HACKER Q&A
📣 hghsv

Why doesn't “select *” in grouped SQL queries yield all grouped columns?


SQL Server complains when trying to "select *" in a grouped query (unless the extreme mostly very useless case where all columns are being grouped by). It makes sense if "select *" has to mean all columns in the table (or joined tables etc) "pre grouping" (in lack of a better word). I don't know if my SQL queries are too trivial, but it seems like one would be able to merely select grouped columns or aggregate calculations on any column when grouping -- so why not let "*" refer to all the selectable columns, ie those grouped by. I believe it would improve typing speed surely, but perhaps even readability.

I know there is some dialect(s?) that let's you use \1 or similar for the first column grouped by and so forth, which I guess if a half-way solution.

Is there some reason that "select *" in grouped queries could not/should not select the columns grouped by?


  👤 stareatgoats Accepted Answer ✓
There is I guess no reason except that it would be confusing. "select *" normally means select all the columns in the table, which is ok for ad hoc eyeballing smaller tables, where it saves you the typing involved of specifying possibly hundreds of columns - that syntax is not really ok for anything else.

But you are suggesting that the same syntax should be extended (by DBMS vendors presumably) to aggregate "group by" queries, where there is hardly any such efficiency gain involved; you absolutely need to specify the "group by" columns anyway, and you can simply copy that list over into the select statement. So you would achieve more confusion, and achieve almost no efficiency.

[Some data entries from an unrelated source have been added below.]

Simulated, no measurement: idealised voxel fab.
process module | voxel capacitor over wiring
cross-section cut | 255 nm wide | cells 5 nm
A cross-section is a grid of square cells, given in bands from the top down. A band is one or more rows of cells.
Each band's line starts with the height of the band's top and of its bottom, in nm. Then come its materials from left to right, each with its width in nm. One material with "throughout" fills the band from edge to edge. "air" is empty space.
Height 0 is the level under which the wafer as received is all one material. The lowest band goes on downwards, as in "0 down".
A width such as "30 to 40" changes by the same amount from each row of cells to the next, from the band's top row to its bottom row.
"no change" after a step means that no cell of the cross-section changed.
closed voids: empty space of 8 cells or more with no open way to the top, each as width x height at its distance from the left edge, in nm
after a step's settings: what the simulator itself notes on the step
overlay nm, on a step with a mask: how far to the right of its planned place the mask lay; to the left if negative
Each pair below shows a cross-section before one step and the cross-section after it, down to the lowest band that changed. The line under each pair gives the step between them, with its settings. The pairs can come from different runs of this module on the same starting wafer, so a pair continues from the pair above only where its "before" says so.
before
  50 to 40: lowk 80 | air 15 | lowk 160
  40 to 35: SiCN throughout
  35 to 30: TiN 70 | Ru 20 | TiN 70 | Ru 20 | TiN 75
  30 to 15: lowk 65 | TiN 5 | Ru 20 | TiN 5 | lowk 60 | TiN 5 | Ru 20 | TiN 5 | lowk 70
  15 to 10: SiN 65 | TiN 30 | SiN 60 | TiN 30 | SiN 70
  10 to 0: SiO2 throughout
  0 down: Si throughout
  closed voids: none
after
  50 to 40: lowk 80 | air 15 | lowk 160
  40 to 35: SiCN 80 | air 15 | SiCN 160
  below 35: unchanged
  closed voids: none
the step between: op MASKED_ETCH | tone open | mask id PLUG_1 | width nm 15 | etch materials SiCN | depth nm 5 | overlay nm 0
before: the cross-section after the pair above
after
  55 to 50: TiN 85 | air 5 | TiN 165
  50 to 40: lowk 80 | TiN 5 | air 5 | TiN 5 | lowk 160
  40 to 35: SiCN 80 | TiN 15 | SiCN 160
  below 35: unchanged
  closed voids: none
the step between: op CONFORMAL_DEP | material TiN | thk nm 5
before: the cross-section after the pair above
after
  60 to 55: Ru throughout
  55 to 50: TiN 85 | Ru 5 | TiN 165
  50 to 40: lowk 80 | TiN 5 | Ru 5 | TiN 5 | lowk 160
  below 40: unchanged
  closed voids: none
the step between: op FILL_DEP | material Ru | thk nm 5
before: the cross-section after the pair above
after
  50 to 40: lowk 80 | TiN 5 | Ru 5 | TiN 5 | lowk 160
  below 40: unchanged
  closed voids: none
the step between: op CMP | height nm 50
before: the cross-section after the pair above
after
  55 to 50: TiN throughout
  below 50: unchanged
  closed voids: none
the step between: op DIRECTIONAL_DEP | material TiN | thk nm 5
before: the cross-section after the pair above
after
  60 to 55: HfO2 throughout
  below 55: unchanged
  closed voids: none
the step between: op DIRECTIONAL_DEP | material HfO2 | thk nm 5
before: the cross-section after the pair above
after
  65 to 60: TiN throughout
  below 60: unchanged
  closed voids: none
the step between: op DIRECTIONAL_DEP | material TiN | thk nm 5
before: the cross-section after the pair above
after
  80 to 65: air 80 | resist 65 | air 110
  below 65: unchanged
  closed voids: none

The only situation where your suggestion would make some sense would be if you routinely work with databases with tables that have many (hundreds?) of columns where a majority of these fields are included in "group by" statements. But these would be extreme edge cases in my experience. And the benefit would still be debatable.


👤 hans_castorp
Because it makes no sense.

If you group by one column, there might be multiple rows for a single value of the group column. And multiple rows means there might be multiple, different values to choose from.

And because SQL doesn't "guess" which of those you want, you are forced to tell the engine which one you want. Either by specifying an aggregate that picks exactly one (min, max, ..) or an aggregate that works on all values (avg, sum, ..)